‘Phantom Thread’ follows the intricate love story of an artist and his muse and the lengths they go to in order to foster their connection. Following the eccentric dressmaker Reynolds Woodcock (Daniel Day-Lewis), the period romance drama explores his all-encompassing dedication to his craft and the havoc his muse and eventual wife, Alma (Vicky Krieps), plays on his delicately curated lifestyle.
The story explores the central couple’s remarkable dynamic in detail but remains vague about their respective backgrounds and origin stories. Their meeting, too, is serendipitous and left at that. So just how much do the characters of Reynolds Woodcock and his muse, Alma, draw from real-life personalities? Let’s find out.
Was Reynolds Woodcock a Real Designer?
No, Reynolds Woodcock is a fictional designer created for the purposes of the plot by the film’s writer and director, Paul Thomas Anderson. However, the iconic Daniel Day-Lewis breathes an unbelievable level of authenticity into his character, giving Reynolds Woodcock a very real-life quality. In preparation for the role, Day-Lewis reportedly spent a year immersing himself in the art of traditional dressmaking. He trained under the New York City Ballet’s costume designer, Marc Happel, and didn’t begin filming until he finished recreating a gown by Cristóbal Balenciaga.

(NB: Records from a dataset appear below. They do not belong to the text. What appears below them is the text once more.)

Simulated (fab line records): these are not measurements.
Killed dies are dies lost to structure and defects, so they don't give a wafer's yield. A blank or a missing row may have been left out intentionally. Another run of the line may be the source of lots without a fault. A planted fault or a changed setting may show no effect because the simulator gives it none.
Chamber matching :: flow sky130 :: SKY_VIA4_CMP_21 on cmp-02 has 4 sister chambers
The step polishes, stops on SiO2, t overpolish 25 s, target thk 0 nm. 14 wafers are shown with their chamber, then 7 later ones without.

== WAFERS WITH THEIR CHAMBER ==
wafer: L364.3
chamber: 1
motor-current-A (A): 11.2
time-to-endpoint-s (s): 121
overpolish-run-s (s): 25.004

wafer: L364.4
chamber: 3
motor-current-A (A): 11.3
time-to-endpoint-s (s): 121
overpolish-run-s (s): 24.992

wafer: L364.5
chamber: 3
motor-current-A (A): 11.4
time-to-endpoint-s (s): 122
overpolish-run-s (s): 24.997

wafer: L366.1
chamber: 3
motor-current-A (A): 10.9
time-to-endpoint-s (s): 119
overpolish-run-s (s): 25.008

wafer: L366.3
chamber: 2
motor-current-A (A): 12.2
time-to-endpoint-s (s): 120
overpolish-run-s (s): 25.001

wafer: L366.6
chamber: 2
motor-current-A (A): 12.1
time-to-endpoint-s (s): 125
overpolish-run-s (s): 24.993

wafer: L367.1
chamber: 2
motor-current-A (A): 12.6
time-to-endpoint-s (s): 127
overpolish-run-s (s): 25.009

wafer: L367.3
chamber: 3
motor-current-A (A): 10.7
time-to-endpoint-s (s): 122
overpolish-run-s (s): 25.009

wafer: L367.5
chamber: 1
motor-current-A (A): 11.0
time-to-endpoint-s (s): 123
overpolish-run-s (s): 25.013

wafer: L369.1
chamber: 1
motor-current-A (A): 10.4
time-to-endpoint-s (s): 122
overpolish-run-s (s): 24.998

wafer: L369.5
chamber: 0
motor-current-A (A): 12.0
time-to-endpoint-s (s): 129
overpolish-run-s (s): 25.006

Even though Reynolds Woodcock is not revealed to be based on any particular vintage couturier, the style of clothes designed by the character in the film, combined with his single-minded focus on his craft, show some similarities to the iconic Balenciaga. Thus, Day-Lewis creates a complex focal character by combining his own legendary method-acting style and possibly some aspects of the real-life craftsman he takes inspiration from — creating the unique but nevertheless lifelike character of Reynolds Woodcock.
Was Alma a Real Person? Where is She From?
Reynolds Woodcock’s muse, Alma, is a fictional character. Much like the central Reynolds himself, his co-protagonist is also not based on a real person but likely takes inspiration from multiple sources. Interestingly, very little about Alma is revealed in the film, which explores the intricacies of her relationship with the famed dressmaker but reveals very little about their respective pasts. The only thing we know about Alma’s origin is that her mother had green eyes — a detail she reveals on her first outing with Reynolds.
Fittingly, it is never revealed where Alma is from, but her accent clearly places her origin outside the United Kingdom. Her brief use of lilted French with the Princess hints that she is likely from continental Europe, possibly Belgium, Holland, or Germany. Incidentally, Vicky Krieps, who essays Alma, hails from Luxembourg and is of Luxembourgish and German heritage.
It is interesting to note how Alma’s character is subtly depicted as an outsider. She is clearly not from the town where Reynolds first meets her, which is made all the more apparent by the relative ease with which she picks up and moves into the House of Woodcock. During her time in the dressmaker’s somber residence, Alma also frequently (and unapologetically) sticks out in a way that is refreshingly jarring. Physically and emotionally, the muse introduces some very “foreign” aspects to Reynolds Woodcock’s life and carves a place for herself in it.